Skip to main content
cancel
Showing results for 
Search instead for 
Did you mean: 
lucasdavis500
Creator III
Creator III

Incremental Update/Insert with External Data (NO DB Connection)

Hey all, I'm having an issue understanding how I can do an update on data that is already loaded into QVD's and will continue to be loaded every month. The code I have written will perform inserts of new data that I receive, but it's not going to update old records (because the updated data/ new data are in different files) The files I receive are excel (xlsx) and come independent of eachother i.e. each table is a separate excel file, and within each table there are ALSO separate excel files, one being the INSERT (new) records and the other being the UPDATED (old) records. Currently, my process is looking at (for the most part) a field that is a created date, or when that row (observation) would have been 'created' by someone at my work. If the date created is larger than any date created observation already loaded in my QVD, I insert it into the QVD, thus ensuring all new records are present. However, the issue lies with UPDATING the old records. Here is a sample of what the data would look like BEFORE and AFTER it's updated:

data as of June 1st:

Pkey     DateCreated     DateResolved

1234      05/10/2016       05/26/2016

2345      05/15/2016              -

3456      05/31/2016              -

Data as of July 1st:

Pkey     DateCreated     DateResolved

1234      05/10/2016       05/26/2016

2345      05/15/2016       06/01/2016

3456      05/31/2016       06/15/2016

---- there would also be a June data file accompanying this on July 1st, where all of the DateCreated observations would consist of June dates..

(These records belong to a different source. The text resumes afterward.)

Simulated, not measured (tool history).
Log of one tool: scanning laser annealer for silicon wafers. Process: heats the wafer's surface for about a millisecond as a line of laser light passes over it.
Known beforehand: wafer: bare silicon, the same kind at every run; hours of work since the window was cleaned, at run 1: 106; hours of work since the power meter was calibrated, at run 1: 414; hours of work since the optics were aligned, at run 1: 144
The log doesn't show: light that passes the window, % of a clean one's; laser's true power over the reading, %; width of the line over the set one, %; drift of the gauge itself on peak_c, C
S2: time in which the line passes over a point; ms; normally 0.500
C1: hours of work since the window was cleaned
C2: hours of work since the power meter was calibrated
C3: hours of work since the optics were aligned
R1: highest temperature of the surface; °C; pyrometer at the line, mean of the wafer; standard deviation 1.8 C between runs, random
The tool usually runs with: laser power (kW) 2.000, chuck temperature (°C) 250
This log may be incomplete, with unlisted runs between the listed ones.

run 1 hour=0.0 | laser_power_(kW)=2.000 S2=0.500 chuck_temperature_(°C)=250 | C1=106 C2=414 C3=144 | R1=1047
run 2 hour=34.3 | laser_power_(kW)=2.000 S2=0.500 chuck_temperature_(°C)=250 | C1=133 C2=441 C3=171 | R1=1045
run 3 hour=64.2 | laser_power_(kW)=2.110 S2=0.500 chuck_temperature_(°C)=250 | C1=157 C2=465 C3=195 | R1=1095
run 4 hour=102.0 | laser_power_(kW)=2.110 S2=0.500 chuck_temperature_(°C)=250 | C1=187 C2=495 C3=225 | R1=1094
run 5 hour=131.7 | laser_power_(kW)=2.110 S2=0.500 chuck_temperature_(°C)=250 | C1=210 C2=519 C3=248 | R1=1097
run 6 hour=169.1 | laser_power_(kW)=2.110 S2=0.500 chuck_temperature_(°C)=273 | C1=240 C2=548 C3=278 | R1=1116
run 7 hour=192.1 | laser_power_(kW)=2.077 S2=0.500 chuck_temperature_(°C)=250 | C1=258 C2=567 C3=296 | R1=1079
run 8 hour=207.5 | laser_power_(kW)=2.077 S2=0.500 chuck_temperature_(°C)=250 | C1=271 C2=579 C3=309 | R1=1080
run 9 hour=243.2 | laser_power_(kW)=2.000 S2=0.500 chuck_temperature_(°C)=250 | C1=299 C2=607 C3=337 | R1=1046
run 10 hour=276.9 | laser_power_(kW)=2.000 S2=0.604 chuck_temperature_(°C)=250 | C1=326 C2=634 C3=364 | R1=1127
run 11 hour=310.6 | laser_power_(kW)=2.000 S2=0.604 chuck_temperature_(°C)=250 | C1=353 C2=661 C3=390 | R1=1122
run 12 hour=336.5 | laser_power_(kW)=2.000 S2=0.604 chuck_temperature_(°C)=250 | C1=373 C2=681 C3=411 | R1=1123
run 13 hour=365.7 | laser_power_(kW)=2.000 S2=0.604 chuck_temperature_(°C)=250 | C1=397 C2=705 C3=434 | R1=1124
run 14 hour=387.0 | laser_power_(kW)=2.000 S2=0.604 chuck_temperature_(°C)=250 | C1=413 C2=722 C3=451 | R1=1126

As you can see, the data I receive at month end, June 1st for example, will only have partial data, and after a 1 month lag, i.e. July 1st, all of May's data (should) have been updated. The issue is, when this data is loaded in JUNE 1st, the MAX DataCreated for this table is MAY 31st, 2016. When I try to update (since it's not all in one file) in July, for May's data, June PARTIAL data has been loaded as well. This causes the issue, QV fetches 0 lines since all of the old data's DateCreated field isn't > the max DateCreated that was inserted at the beginning of July for JUNE. One way I think I could resolve this is by manually changing the values of vLastExecTime and vExecTime, then creating a new column that reflects the time date that the data was added in, then deleting the oldest record of the data by the Pkey, which would require manual intervention every time, and can lead to human error... and I'm also not 100% sure how I can accomplish this in QV. It makes sense in my head, and I believe the below code would work if this were from a DB and the update/insert all happened at one time.. Any thoughts on this? Below is a sample of the code ( I extracted a lot of the transformations, etc to simplify it.)

//CET Data

IF NOT ISNULL(QVDCreateTime('$(vQVDPath)CETData.qvd')) THEN

LoadTime:

LOAD MAX(DateCreated) AS DateCreated FROM $(vQVDPath)CETData.qvd (QVD) ;

LET vLastExecTime=DATE(PEEK('DateCreated',0,'LoadTime')) ;

DROP TABLE LoadTime ;
END IF ;


CET:
LOAD
Pkey,
State,
AccountType,
DisputeType,
TaxID,
Mode,
AssignedTo,
ResolvedBy,
DateResolved,
DATE(DateCreated) as DateCreated,
ProductLine,
CreditDisputeType

FROM

[$(vPathname)CET_$(vDataDate).xlsx]
(
ooxml, embedded labels, table is Sheet1)

WHERE DateCreated >= $(vLastExecTime) AND DateCreated < $(vExecTime);

IF NOT ISNULL(QVDCREATETIME('$(vQVDPath)CETData.qvd')) THEN

CET_Final:
CONCATENATE(CET)
LOAD
Pkey,
State,
AccountType,
DisputeType,
TaxID,
Mode,
AssignedTo,
ResolvedBy,
DateResolved,
DATE(DateCreated) as DateCreated,
ProductLine,
CreditDisputeType

FROM $(vQVDPath)CETData.qvd (QVD)
WHERE NOT(EXISTS (Pkey)) ;
END IF

IF NoOfRows(CET) > 0 THEN

STORE CET_FINAL INTO $(vQVDPath)CETData.qvd (QVD) ;

//DROP TABLE CET ;
END IF ;

18 Replies
lucasdavis500
Creator III
Creator III
Author

This cannot be true. You can manually create a DateModified field as long as it is greater than my previous DateModified for the same data, it will overwrite it. I'm doing a "full reload" of the previous month essentially, overwriting data that has changed and has not changed, but not a "full reload" in the sense that I'm not wiping my QVD. My QVD will still have previous months data, just a 1 month lag should get a full wipe and reload. Does this make sense?

vinieme12
Champion III
Champion III

You are creating a date modified field using the now function! the actual datemodifed in terms of DATA should ideally flow from the from end CRM tool / Software which relates to each data row

In this sense what you are adding is not a modified date for the record, but a date that you refreshed it which is like a dateadded flag.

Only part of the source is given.